New Testament Tales - Life after Death

Life after Death
1. How long did Jesus stay with the disciples after his resurrection?
2. What’s the biggest number of people the Bible records seeing Jesus after his resurrection?
3. What supernatural things did Jesus do after his resurrection?
4. What natural things did Jesus do after his resurrection?
5. What did Thomas do besides doubting?
6. Where did Jesus first appear after his death?
7. Where did Jesus last appear in the Bible after his death?
8. Who walked to Emmaus?
9. How long after the ascension was Pentecost?
10. Who is the thirteenth disciple?

According to Acts (1:3) Jesus appeared to his disciples over a period of forty days after his resurrection. It’s not clear if anyone was keeping count, or if forty days was another way of saying “for a few weeks,” but forty is a number often used in the Bible – Noah’s flood, Jesus’ time in the desert, etc. Paul records Jesus appearing to 500 people at once (1 Cor 15:6), a pretty wild claim and one that would be easily disproved if false, but there’s no record of where or when. (It’s interesting to wonder, just how many people would Elvis have to appear to all at once for a story from nowheresville to become so popular the American President declared it to be true. Stories of Jesus’ resurrection did eventually convince the Roman Emperor.)

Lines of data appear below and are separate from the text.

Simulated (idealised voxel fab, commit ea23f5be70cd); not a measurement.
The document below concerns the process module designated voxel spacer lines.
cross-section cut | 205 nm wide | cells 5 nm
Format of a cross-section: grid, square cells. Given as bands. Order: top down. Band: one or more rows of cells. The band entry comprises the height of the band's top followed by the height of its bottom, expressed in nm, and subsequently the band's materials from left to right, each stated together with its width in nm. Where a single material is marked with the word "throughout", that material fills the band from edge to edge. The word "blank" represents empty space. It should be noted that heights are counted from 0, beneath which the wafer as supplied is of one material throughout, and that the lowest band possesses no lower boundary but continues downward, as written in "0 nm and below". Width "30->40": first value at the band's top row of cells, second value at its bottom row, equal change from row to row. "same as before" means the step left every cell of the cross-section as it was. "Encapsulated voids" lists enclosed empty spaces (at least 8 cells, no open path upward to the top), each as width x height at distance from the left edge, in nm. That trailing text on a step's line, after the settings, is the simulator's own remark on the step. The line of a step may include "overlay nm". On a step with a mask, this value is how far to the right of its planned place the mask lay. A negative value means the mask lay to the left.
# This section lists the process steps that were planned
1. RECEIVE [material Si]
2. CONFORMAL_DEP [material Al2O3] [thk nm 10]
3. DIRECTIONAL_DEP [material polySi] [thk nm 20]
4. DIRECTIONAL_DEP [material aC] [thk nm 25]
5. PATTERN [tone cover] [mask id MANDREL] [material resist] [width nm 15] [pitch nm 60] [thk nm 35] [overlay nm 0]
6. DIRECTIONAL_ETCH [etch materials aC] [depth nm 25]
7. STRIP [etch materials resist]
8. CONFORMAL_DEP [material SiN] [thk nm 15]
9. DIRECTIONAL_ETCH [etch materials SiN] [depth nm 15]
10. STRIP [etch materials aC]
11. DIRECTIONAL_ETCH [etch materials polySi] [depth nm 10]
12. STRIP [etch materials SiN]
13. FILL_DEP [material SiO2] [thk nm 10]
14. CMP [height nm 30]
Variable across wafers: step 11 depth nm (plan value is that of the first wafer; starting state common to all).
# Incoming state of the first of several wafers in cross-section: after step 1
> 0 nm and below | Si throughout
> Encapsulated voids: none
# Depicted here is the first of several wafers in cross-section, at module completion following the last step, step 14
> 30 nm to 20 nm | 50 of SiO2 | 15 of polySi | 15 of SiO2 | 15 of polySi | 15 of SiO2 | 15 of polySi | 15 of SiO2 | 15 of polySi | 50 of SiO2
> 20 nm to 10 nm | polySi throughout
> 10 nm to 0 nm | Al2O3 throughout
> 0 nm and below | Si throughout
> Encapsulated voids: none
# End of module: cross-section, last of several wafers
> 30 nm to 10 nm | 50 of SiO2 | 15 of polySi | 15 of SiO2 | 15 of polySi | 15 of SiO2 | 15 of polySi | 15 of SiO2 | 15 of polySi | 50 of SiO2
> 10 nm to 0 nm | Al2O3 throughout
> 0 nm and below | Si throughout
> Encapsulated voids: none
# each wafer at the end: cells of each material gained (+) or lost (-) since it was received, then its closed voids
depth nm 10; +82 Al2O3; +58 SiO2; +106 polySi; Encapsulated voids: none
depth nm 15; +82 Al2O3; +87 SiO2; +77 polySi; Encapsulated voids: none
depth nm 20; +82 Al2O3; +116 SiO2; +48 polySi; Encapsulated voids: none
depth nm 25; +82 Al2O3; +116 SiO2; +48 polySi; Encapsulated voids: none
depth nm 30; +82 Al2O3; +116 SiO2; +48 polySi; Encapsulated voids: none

Some theories suggest people saw what they wanted to see after Jesus’ death, a sort of mass hysteria. But mass hysteria doesn’t usually result in people seeing what they least expect, and stories of Jesus’ resurrection appearances make it clear his closest followers had no idea what was coming. They even make themselves appear foolish for doubting rather than wise and ready to lead. Other theories say Jesus wasn’t actually dead, though the description of his death is pretty graphic, and the Romans were generally good at killing people.

Jesus appears and disappears (John 20:16, 19), has holes in his body (John 20:27), finds fish (John 21:6), prophesies (John 21:18, Acts 1:8), and ascends into the clouds (Acts 1:9, Luke 24:50) after his death. He also walks and talks and eats, and does “many other things” (John 21:25) which are not recorded.

According to John, Jesus’ first resurrection appearance was to the disciples in an upper room. In Luke the first recorded appearance is to Cleopas and another unnamed follower on the road to Emmaus. Interestingly, Luke’s gospel story ends with Jesus ascending into the clouds at Bethany, while his book of Acts starts with the ascension from the Mount of Olives (which is between Jerusalem and Bethany). And when Ezekiel (Ezekiel 10) prophesies the removal of God’s visible presence from the Temple, the presence is last seen to the East – the same place again. (Note, Jesus does appear after the ascension, to Saul and to John.)

In John’s account, Jesus breathes the Holy Spirit onto his disciples. In Acts, the disciples return to Jerusalem between the ascension and Pentecost (50 days after the resurrection, therefore 10 after the ascension) for the Holy Spirit to appear as fire (a frequent image for God’s presence). Passover was when the Jews celebrated their escape from Egypt. Three days later they made a “wave offering” of first fruits (Lev 23: and Jesus is the firstfruit of the dead). 50 days later is Pentecost, another Jewish feast.

While they hid in the upper room (the disciples and Mary mother of Jesus), a new apostle was chosen to replace Judas. The vote was between Joseph Justus (Barsabas) and Matthias. Matthias won. Tradition claims Joseph as one of the seventy, Bishop of Eleutheropolis, and a martyr. Matthias’ remains may be in Georgia or Trier, Germany. Meanwhile Thomas, best remembered for doubting, is also the apostle who bravely said “Let us go… die with him,” (John 11:16) and who confesses he doesn’t know where Jesus is going (John 14:5). Tradition has him preaching in India but mystically transported to Mary’s tomb to view her ascension, after which he is the believer who convinces others by showing her girdle.